“We don’t make any money until we deliver the house,” he said, “so we need to keep track of the time between when people contract and make application with a lender and how long it takes for them to win loan approval.
“When our company had ninety or a hundred houses and was backlogged, it was fairly easy to do manually. But now we have almost five hundred houses in our backlog.”
Shopping around for a system to handle all those grubby details, Bowie found that computer stores didn’t treat their first-time buyers as well as he wanted to treat his. “I looked at computers for a year,” he said, “and the biggest thing I found was the condescending attitude of the people in the sales centers to someone who knows nothing about it.
“I’d walk into a store and give them a written list of my requirements, and the first thing they’d tell me was ‘Your requirements are wrong.’ And that was the case until I got to Clinton Computers.”
Bowie showed Sue Grothoff, the sales rep, his sixty-phase budget sheet—a basic common-sense rule of software and hardware shopping. If you’re working with documents, at least nonconfidential ones, then show them! Do so to a store. Do so to a consultant if you have one. Explain as clearly as you can just what kind of paperwork you’re computerizing. Here, incidentally, you can’t compare Bowie and Boland in an apple-to-apple way. Accounting programs can be much trickier than data bases and spreadsheets, especially for companies with unusual circumstances like Boland’s—that is, all those subsidiaries in a small-to-medium business. It’s clear, though, that whatever happened, Grothoff and Bowie communicated much better than she and Boland.
“At this point,” said Bowie, “I was only interested in loan processing and budgets, and the main thing I was interested in was budgets.”

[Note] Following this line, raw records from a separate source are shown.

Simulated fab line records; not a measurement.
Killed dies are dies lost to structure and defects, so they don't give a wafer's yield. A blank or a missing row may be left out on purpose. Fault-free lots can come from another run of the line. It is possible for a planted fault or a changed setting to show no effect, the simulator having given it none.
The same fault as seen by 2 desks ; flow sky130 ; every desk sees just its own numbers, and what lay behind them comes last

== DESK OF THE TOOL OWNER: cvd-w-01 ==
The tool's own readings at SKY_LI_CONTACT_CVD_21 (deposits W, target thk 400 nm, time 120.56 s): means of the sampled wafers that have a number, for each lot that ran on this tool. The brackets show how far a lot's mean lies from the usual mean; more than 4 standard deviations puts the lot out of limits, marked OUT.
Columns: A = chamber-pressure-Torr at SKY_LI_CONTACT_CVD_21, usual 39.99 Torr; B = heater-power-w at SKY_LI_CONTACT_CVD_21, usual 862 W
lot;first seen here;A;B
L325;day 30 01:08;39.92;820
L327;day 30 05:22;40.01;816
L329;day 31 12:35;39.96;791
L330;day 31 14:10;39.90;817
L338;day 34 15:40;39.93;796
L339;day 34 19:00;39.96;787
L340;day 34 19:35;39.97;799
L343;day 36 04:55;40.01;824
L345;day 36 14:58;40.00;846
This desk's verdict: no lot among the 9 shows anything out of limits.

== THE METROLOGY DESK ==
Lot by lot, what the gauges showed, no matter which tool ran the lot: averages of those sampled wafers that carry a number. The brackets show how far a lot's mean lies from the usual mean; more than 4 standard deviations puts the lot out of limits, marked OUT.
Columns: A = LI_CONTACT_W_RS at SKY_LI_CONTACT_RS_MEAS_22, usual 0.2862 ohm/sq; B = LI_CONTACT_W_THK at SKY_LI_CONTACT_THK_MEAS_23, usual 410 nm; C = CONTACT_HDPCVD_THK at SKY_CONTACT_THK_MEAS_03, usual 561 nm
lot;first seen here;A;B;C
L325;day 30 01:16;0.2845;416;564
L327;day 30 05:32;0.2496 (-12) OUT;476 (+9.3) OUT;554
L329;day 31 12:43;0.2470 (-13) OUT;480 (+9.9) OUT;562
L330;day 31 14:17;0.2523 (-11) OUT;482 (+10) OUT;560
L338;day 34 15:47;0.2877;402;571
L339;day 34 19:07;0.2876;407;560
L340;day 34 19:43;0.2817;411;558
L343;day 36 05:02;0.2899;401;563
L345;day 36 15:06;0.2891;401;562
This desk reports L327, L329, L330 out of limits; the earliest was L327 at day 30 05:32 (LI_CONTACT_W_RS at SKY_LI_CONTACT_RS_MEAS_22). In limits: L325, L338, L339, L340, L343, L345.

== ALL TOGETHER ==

He thought he needed above all an electronic spreadsheet. Here, however, for once, a computer sales rep knew his needs better than he did. Grothoff persuaded him that most of all he needed a data-base program—one that would help him track loans on hundreds of houses. It would store information and rearrange it in patterns he needed. He might not want full copies of all loan-processing reports, for example. Instead, he might want just the names of the home buyers, say, or just the foundation costs of each house. Or he might want the program to tote up all the foundation costs or perform other arithmetic, including complicated multiplication and division or calculation of ratios and percentages. And with a program like dBASE II that’s possible. Like many of its rivals, it will do some complex calculations, not just shuffle facts around. There are many books on dBASE II—yet another advantage and indication of its popularity. (Two good choices are dBASE II User’s Guide by Adam B. Green and Everyman’s Database Primer featuring dBASE II by Robert Byers.)
Here are some ways in which dBASE II might organize your records if you’re an executive like Bowie:
1. The CREATE command lets you begin a file.
2. A file in a data base is the electronic version of a file drawer or cabinet. It’s just the space on the disks holding records—say, the house-budget summaries for your homes.